Debugging a target-agnostic JIT compiler with GEM5

Author: Boris Shingarov - LabWare

We explain how GEM5 enabled us to develop a target-agnostic JIT compiler, in which no knowledge about the target ISA is coded by the human programmer; instead, the backend is inferred, using logic programming, from a formal machine description written in a Processor Description Language. Debugging such a JIT presents some challenges which can not be addressed using traditional approaches. One such challenge is the impedance mismatch between the high-level abstractions in the PDL and the low-level inferred implementation. In this talk, we present a new debugger based on simulating the execution of the target runtime VM in GEM5; the debugger frontend connects to this simulation using the RSP wire protocol.

COSSIM: An Integrated Solution to Address the Simulator Gap for Parallel Heterogeneous Systems

In an era of complex networked heterogeneous systems, simulating independently only parts, components or attributes of a system-under-design is not a viable, accurate or efficient option. The interactions are too many and too complicated to produce meaningful results and the optimization opportunities are severely limited when considering each part of a system in an isolated manner. COSSIM offers a framework that can handle the simulation of a complete system-of-systems including processors, peripherals and networks that can appeal to Parallel (Heterogeneous) Systems designers and application developers in an integrated way.

The framework is based on gem5 as the main simulation engine for processor-based systems and extends its capabilities by integrating it with the OMNET++ network simulator. This integration allows independent gem5 instances to be networked with all network protocols and hierarchies that can be supported by OMNET++, thus creating a very flexible solution. The integration of the two main simulation tools is realized through the IEEE 1516 High-Level Architecture standard (HLA), through which all communication tasks are performed. Through HLA and custom libraries, a two-level (per node and global) synchronization scheme is also implemented to ensure a coherent notion of time between all nodes.

Since HLA is IP-based all gem5 instances and OMNET++ can be executed on the same physical machine or on any distributed system (or any combination in between). The overall framework – the set of gem5 nodes, the OMNET++ simulator and the CERTI HLA – are integrated in a unified Eclipse-based GUI that has been developed to provide easy simulation set-up, execution and visualization of results. McPAT is also integrated in a semi-automated way through the GUI in order to provide power and energy estimations for each node, while OMNET++ provides power estimations for networking-related components (NICs and network devices).

Andreas Brokalakis is a senior hardware engineer at Synelixis Solutions Ltd. At the same time he is pursuing a PhD degree at the Technical University of Crete, Greece. He holds a Bachelor degree in Computer Engineering from University of Patras, Greece and a Master’s Degree on Hardware/Software Co-design from the same university. Current work and research interests involve computer architecture and arithmetic, as well as design of ASIC and FPGA systems and accelerators.

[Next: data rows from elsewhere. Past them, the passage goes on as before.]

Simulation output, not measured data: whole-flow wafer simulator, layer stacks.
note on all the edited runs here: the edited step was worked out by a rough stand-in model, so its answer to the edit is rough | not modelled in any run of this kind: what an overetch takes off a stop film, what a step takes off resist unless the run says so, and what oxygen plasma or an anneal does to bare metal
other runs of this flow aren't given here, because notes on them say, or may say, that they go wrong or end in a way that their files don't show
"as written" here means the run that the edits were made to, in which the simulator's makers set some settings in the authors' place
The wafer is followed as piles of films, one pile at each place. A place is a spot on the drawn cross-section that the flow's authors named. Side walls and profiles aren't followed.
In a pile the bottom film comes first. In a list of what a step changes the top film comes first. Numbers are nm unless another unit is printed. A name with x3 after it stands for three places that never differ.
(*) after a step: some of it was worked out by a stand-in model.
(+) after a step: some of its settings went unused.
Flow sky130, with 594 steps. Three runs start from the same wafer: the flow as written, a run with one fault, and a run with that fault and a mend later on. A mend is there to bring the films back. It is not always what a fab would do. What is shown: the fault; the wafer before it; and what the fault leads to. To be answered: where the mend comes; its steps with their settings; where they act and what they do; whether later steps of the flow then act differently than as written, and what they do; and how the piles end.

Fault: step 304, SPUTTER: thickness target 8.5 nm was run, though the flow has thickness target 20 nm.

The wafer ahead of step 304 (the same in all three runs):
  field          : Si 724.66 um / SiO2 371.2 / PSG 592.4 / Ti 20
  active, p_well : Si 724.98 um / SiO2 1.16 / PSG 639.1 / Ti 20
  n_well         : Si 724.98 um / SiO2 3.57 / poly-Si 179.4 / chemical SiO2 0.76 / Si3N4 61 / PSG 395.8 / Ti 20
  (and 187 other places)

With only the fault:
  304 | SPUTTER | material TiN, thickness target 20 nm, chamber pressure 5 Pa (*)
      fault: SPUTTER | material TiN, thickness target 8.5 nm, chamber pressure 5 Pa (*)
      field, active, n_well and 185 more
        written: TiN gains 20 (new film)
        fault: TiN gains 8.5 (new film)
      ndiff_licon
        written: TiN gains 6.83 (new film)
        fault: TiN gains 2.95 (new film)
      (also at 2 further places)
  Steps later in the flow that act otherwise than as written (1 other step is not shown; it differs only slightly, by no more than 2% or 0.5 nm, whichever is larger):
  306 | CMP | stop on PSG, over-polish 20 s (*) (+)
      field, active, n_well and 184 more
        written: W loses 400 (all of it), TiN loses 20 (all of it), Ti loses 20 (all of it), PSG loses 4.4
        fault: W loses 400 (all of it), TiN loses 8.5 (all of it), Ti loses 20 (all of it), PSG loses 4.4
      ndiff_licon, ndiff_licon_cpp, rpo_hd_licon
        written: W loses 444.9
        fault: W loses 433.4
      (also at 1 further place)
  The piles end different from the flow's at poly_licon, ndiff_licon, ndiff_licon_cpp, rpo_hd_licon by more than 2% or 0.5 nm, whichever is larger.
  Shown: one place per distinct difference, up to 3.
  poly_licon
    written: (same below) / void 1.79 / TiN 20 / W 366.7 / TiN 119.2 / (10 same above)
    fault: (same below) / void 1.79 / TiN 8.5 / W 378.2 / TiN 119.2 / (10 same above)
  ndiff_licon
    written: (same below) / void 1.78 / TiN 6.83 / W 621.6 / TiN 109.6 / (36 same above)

Nikolaos Tampouratzis is a PhD student at Technical University of Crete, working on simulation tools for computing systems. He has joined Telecommunication Systems Institute, Technical University of Crete since October 2012 as a research associate, providing research and development services to several EU-funded research projects. He received his Computer Science diploma from the University of Crete (UOC, Greece), with specialization in Hardware Design and FPGAs. He continued his studies in the Technical University of Crete (TUC Greece) where he received his Master Diploma in Electronic and Computer Engineering in which he specialized in Computer Architecture and Hardware Design.

Simulation of Complex Systems Incorporating Hardware Accelerators

The breakdown of Dennard scaling coupled with the persistently growing transistor counts increased the importance of application-specific hardware acceleration; such an approach offers significant performance and energy benefits compared to general-purpose solutions. In order to thoroughly evaluate such architectures, the designer should perform a quite extensive design space exploration so as to evaluate the trade-offs across the entire system. The design, until recently, has been predominantly done using Register Transfer Level languages such as Verilog and VHDL, which, however, lead to a prohibitively long and costly design effort. In order to reduce the design time a wide range of both commercial and academic High-Level Synthesis (HLS) tools have emerged; most of these tools, handle hardware accelerators that are described in synthesizable SystemC. The problem today, however, is that most simulators used for evaluating the complete user applications (i.e. full-system CPU/Mem/Peripheral simulators) lack any type of SystemC accelerator support.

Within this context, we extend gem5 to support the simulation of generic SystemC accelerators. We introduce a novel flow that enables us to rapidly prototype synthesisable SystemC hardware accelerators in conjunction with gem5. The proposed solution handles automatically all communication and synchronisation issues.

Compared to a standard gem5 system, several changes at different levels are required, from the OS and device drivers level down to the implementation of a device model in the gem5 simulator. Instead of using files to write data for an external accelerator, perform the simulation and then read back the results, our approach communicates with the SystemC simulator through programmed I/Os and DMA engines, supporting full global synchronisation. Apart from the apparent benefits concerning the implementation and simulation accuracy, the proposed solution is also orders of magnitude faster.

Generating Synthetic Traffic for Heterogeneous Architectures

Modern system-on-chip architectures consist of many heterogeneous processing elements. The communication fabric and memory hierarchy supporting these processing elements heavily influence the system’s overall performance. Exploring the design space of these heterogeneous architectures with detailed models of each processing element can be time-consuming. Statistical simulation has been shown to be an effective tool for quickly evaluating architectures by abstracting away complexity.

This talk describes work done on modelling the spatial and temporal behaviour of a processing element’s address stream. We present a methodology that can automatically characterize a processing element by observing its reads and writes. Using these characteristics we can stimulate a communication fabric connecting many different processing elements by synthetically recreating their addresses. These addresses arrive at their destination in the memory hierarchy, spawning new messages and responses to read and write requests. Architects can now combine ynthetic processing elements that represent various different components on current and future systems-on-chip to evaluate the impact of changes at the interconnection network and memory hierarchy.

Mario Badr is a PhD Candidate at the University of Toronto working under the supervision of Dr. Natalie Enright Jerger. He received his B.A.Sc. and M.A.Sc from the University of Toronto in Electrical Engineering and Computer Engineering, respectively. He has interned with Qualcomm Research Silicon Valley and received the Roberto Padovani Scholarship for his outstanding technical contributions. In addition, he has been recognized at the university and departmental levels for excellence as a teaching assistant. His research interests include performance evaluation in computer architecture, heterogeneous architectures, and multi-threaded workloads.